This recipe transforms your favorite boxed chocolate cake mix into a ridiculously moist and rich Nutella dessert. All topped with an easy, irresistible Nutella hazelnut crunch topping that’s so good, you’ll be tempted to eat it before it even touches the cake!
What You’ll Need
- Nutella: The feature ingredient in this recipe! You’ll need Nutella for the cake, the crunch, as well as the sweet topping that gets poured over the cake. Of course, you don’t need to use the brand Nutella specifically – you can use your favorite chocolate hazelnut spread, too.
- Chocolate Cake Mix: I doctor up a classic chocolate box cake mix with a few extra additions to really kick the taste and texture of this sheet cake up a notch.
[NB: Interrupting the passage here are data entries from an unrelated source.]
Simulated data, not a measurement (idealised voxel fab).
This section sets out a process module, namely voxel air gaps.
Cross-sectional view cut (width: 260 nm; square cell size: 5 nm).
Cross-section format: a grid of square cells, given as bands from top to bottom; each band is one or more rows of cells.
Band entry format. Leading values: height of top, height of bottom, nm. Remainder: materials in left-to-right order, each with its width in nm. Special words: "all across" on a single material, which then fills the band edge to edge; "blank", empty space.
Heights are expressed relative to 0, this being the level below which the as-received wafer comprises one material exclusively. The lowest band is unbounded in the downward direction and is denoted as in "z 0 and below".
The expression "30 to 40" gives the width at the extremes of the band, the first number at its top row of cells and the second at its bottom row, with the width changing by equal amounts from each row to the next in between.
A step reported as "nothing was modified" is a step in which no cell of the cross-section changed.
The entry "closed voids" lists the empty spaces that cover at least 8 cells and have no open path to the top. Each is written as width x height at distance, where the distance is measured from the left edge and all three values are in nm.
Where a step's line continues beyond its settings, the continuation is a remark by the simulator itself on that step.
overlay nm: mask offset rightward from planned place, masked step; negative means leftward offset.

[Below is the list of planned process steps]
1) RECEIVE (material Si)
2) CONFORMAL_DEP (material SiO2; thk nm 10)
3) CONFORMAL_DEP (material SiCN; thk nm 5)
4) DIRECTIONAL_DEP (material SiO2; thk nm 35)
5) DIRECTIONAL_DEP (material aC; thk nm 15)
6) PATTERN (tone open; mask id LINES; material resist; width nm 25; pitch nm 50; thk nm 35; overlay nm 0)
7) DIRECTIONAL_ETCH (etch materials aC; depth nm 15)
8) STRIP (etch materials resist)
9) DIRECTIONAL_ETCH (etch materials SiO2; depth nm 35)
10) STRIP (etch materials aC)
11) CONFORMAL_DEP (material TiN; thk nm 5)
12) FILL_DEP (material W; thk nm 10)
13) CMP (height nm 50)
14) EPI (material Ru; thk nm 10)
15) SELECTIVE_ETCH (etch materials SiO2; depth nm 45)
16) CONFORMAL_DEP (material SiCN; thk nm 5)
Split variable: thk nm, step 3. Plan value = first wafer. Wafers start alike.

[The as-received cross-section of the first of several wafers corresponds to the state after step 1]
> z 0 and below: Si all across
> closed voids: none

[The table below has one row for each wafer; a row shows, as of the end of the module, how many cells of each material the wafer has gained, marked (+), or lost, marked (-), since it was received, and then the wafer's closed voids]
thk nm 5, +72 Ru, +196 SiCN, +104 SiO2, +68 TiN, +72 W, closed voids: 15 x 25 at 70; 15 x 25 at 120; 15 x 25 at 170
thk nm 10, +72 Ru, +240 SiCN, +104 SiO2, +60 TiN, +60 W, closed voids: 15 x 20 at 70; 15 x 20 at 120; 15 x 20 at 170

- Instant Chocolate Pudding: Chocolate pudding brings an insane amount of moisture to the cake mix for a dense, fudgy texture that stays soft after baking.
- Rice Krispie Cereal: Crispy rice cereal is the base for the Nutella “crunch” topping.
- Hazelnuts: Chopped raw hazelnuts really bring out the sweet nutty crunch in the cereal layer. You’ll be roasting them in the oven to get the flavors nice and toasty. Use either salted or unsalted depending on preference.
- Chocolate: Chopped semi sweet chocolate is melted together with butter and Nutella in a chocolatey coating for the crunch layer.
- Condensed Milk: The sweetened kind, to be combined with Nutella and poured over top of the baked cake.
- Egg: Adding in an extra egg to the box cake mix helps it set up nicely and hold its shape.
How to Make Nutella Crunch Cake
Thanks to the chocolate cake mix, this Nutella Crunch Cake is almost IMPOSSIBLE to mess up. The cake is baked and then covered in a silky condensed milk topping, followed by a layer of sweet Nutella crunch. All the layers are super easy to make! Here’s how to do it:
Make the Crunch: Start by lightly toasting hazelnuts. While they’re cooling down, melt your chocolate and butter, and stir in the Nutella. Toss in your toasted hazelnuts and Rice Krispie cereal to coat. Spread the crunch out on a lined baking sheet and place this in the freezer to set. You can actually make the crunch way in advance!
Make the Cake: Mix up your cake mix according to the package instructions. Stir in the pudding mix and additional ingredients, then pour the batter into a pan and bake until it’s set.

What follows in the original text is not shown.